Feinstein’s/54 Below, NYC, October 5, 2019

Reviewed by Chris Struck for Cabaret Scenes

Betsy Wolfe

Betsy Wolfe’s plan for her show was perfect in that it allowed us to enjoy the reason we were all there—her. Wolfe has been up and down and all-around Broadway over the past few years, and ,as everyone is fond of saying, she is recently “off her shift” as Jenna in Waitress. There’s a clear reason why she’s been in such high demand. She has a mighty voice, that’s clean, and full of depth,and range. She showed on multiple songs what it takes to be a Broadway-caliber lead. Her show had surprisingly many self-deprecating moments, but she also made sure to refocus the limelight on herself with a clever line meant to charm us or introduce the next song.

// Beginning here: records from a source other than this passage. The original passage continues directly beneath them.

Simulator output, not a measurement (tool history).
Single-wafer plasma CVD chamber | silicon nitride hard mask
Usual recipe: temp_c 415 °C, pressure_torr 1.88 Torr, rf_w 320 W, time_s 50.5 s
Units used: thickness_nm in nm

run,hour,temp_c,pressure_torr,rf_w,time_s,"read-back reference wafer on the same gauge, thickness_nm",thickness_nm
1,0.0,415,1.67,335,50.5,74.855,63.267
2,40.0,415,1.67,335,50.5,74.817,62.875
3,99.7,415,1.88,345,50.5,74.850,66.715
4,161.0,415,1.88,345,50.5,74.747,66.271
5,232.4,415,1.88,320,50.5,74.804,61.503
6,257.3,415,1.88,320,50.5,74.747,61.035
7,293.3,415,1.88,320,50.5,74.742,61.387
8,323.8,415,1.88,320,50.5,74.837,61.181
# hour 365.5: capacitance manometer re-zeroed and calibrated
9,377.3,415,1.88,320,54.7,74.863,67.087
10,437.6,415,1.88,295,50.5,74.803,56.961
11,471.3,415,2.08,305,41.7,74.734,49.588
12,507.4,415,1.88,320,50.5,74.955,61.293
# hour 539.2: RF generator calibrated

As is the case with an exceptional talent like Wolfe’s, we could start from anywhere in the show and find something worth highlighting. For example, we could analyze the opening song, “Please Like Me” (Kristen Anderson-Lopez, Robert Lopez) from Up Here. It certainly was one of the more fun opening numbers I’ve heard, but maybe it’s better to go with her rendition of “I Love Betsy” (Jason Robert Brown) from Honeymoon in Vegas. By bringing in old photos of herself as a little girl and combining those with love letters written to her as a teenager (some of which she sang), there were plenty of laughs in between the soaring heights Wolfe’s voice can reach on lines like “I’m amazed and I’m impressed, but the thing that I like best is I love Betsy and she loves me!”

A pair of her most popular songs were from her role in Waitress: “What Baking Can Do” and “She Used to Be Mine” (Sara Bareilles). What was especially interesting was how unique Wolfe’s portrayal of this newly minted cabaret classic, “She Used to Be Mine,” truly was. Where there was typically a yearning piece dripping with regret and almost self-pity, Wolfe acted and portrayed Jenna much differently. She very much enjoyed sharing the context of the character before singing, and in her own words, she described Jenna’s state as something like “waking up and looking in the mirror and realizing that she doesn’t like what’s there.” This feeling is combined with the disappointment of losing savings that were going to help her escape the trap her own bad decisions have led her to. When Wolfe sang even simple lines like “most days I don’t recognize me,” she would reveal just a flicker of emotion on her face or the barest hint of a shrug—just enough to communicate that she wasn’t a victim to be pitied, but a woman taking control of her life from that point forward.

She had obviously thought very deeply about this role, as she had with others, including originating the role of Cathy in The Last Five Years. She shared a pair of songs that show: “Summer in Ohio” and “I Can Do Better Than That.” While neither of these are quite as often sung as Bareilles’s number, Wolfe certainly should be commended for the detail that she brings to developing a song. Songs can be sung in many ways, but when it came to “I Can Do Better Than That,” I connected the dots between her words about Jamie and who he was better than I ever have, down to the fact that the prosciutto line wasn’t about Jamie being fancy enough for her or not. And of course, she absolutely nailed the transition from sarcastic, “it wouldn’t be as nice” to “But it wouldn’t be as awful as a summer in Ohio” (“Summer in Ohio”).

It seems I can go on and on, for I haven’t even mentioned my favorite two songs of the show: “Bewitched, Bothered, and Bewildered” (Rodgers and Hart) and “Landslide” (Stevie Nicks). Despite her comment that this would be the last of this show’s performances (back by popular demand), I hope that she will change her mind and brings the gang along for one more. Andrew Resnick was pianist/music director, with Justin Goldner (guitar), Rob Jost (bass), and Matthew Smallcomb, who added a little extra flair on drums.